By Adham Ehab in observability — 17 Jul 2024

Understanding Metrics Percentiles

Introduction

When working with production systems, we usually track metrics like latency and throughput to understand system performance. But, sometime (and I mean most of the time), those metrics can give a false sense of good performance.

Well, not the metrics themselves but how we reason about them and how they get used and visualized.

In the amazing blog somethingsimilar: notes on distributed systems for the young bloods: Jeff Hodges makes a point about metrics and percentiles:

Metrics are the only way to get your job done. Exposing metrics is the only way to bridge the gap between what you believe your system does in production and what it actually does.

Use percentiles, not averages. Percentiles are more accurate and informative than averages. Using a mean assumes that the metric under evaluation follows a bell curve.
“Average latency” is a commonly reported metric, but I’ve never once seen a distributed system whose latency followed a bell curve.

This is a very valid point. Personally, I fell in this issue countless time early in my career, largely from a poor understanding of the statstics part of this and how to interpret system performance data.

Imprecise Metric

Taking a hands-on approach on this, let's assume we just deployed a new API where we serve some calculations and are required to complete these calculations in under 25ms.
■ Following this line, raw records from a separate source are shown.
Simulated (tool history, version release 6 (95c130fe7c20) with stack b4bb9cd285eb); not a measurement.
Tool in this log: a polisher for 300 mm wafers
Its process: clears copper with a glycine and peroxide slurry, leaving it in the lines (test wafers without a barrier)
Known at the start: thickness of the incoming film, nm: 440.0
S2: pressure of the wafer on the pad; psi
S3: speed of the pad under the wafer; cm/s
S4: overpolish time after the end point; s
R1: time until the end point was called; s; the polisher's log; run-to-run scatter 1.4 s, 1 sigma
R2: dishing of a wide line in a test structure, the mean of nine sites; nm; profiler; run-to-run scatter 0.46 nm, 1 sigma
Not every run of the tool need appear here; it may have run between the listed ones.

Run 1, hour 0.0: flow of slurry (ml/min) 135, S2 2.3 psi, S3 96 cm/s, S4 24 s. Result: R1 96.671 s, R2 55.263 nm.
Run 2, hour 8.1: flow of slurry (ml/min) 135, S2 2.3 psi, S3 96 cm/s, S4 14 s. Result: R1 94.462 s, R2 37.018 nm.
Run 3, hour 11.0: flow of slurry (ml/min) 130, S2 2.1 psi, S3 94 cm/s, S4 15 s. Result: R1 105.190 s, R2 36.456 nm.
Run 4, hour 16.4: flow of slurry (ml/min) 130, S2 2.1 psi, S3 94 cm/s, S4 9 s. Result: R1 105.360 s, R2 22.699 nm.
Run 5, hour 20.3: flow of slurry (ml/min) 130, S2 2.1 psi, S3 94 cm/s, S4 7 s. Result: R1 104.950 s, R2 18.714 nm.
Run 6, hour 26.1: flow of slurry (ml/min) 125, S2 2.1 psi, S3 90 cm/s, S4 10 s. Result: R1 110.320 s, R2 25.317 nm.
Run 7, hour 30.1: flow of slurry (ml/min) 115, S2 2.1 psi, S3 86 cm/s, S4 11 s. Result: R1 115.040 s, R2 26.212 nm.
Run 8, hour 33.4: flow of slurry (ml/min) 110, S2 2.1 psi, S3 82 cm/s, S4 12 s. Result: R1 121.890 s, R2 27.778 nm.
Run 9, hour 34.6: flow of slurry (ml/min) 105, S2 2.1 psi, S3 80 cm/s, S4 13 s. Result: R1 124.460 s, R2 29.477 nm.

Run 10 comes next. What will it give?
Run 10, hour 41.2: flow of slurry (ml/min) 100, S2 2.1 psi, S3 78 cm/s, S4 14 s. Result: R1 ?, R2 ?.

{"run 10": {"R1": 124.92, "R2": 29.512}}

[30, 15, 21, 18, 16, 40, 25, 35, 17, 18]

We can easily plot this as a line chart:

We can also calculate the average latency with the following formula:

$$
\begin{align}
avg &= \frac{sum(latency)}{count(latency)}
\end{align}
$$

$$
\begin{align}
avg &= \frac{15 + 18 + 17 + 18 + 16 + 21 + 25 + 30 + 35 + 40}{10}
\end{align}
$$
$$
\begin{align}
avg &= 23.5 ms
\end{align}
$$

So, looking at the average for our API, it shows 23.5 ms, which means our API is meeting expectations and everything is fine.

But this is misleading, and once we have a deeper look at the data we will realize we are not even close to meeting the expectations and only percentiles can give us the full picture.

Using Percentiles to Understand Performance

Calculating Percentiles

The concept of percentiles is straightforward. You sort your dataset in ascending order and determine which quantile you are interested in.

This can be calcualted with these formulas

$$
\begin{align}
rank &= \lfloor{Quantile * (length(Latency) + 1)}\rfloor
\end{align}
$$

$$
\begin{align}
P_{Quantile} &= Latency_{rank}
\end{align}
$$

Usually in monitoring systems, we are interested in higher quantiles.

P50, P75, P90, and P99

Sorting our dataset, it now looks like this:

P50

The first percentile we'll calculate is the 50th quantile (median), which is the "middle" value in the sorted dataset.

Applying the numbers on the previous formula:

$$
\begin{align}
rank &= \lfloor{0.5 * (10 + 1)}
floor
\end{align}
$$

$$
\begin{align}
rank &= 5
\end{align}
$$

$$
\begin{align}
P50 &= Latency_{rank}
\end{align}
$$

$$
\begin{align}
P50 &= 18 ms
\end{align}
$$

So, the P50 shows us that 50% of our requests are meeting our 25ms latency threshold.

P75

Applying the same formula to calculate the 75th position:

$$
\begin{align}
rank &= \lfloor{0.75 * (10 + 1)}
floor
\end{align}
$$

$$
\begin{align}
rank &= 8
\end{align}
$$

$$
\begin{align}
P75 &= 30 ms
\end{align}
$$

This tells us that at least 25% of our requests are exceeding our threshold.

P90

By applying the same formula to calculate the P90, P99, and P99.9 quantiles, we gain more insights into our system's performance.

The P90 shows us that we have 10% of our requests are taking at least 40ms which is nearly double of our average latency.

Full Picture

Putting together all the information we got gives us a comprehensive view of our system's performance:

50% of our requests are meeting our threshold.
At least 25% of our requests are exceeding our threshold.
25% of requests are over 30ms.
10% of requests are nearly double our average latency.

With this information, we can reason about our system's performance and take concrete actions to improve it.

Takeaway

The main takeaway is to use percentiles as much as possible. Generally speaking, when you are monitoring a system, you shouldn't rely on a single angle. The performance data you extract from the system might seem alright (this is the easy bit, right?), but how you represent, interpret, and visualize the data is what truly matters.

If you can't understand the full picture of a system, you will fall into the same trap as many others. Believing that your interpretation of how the system works matches how it actually works.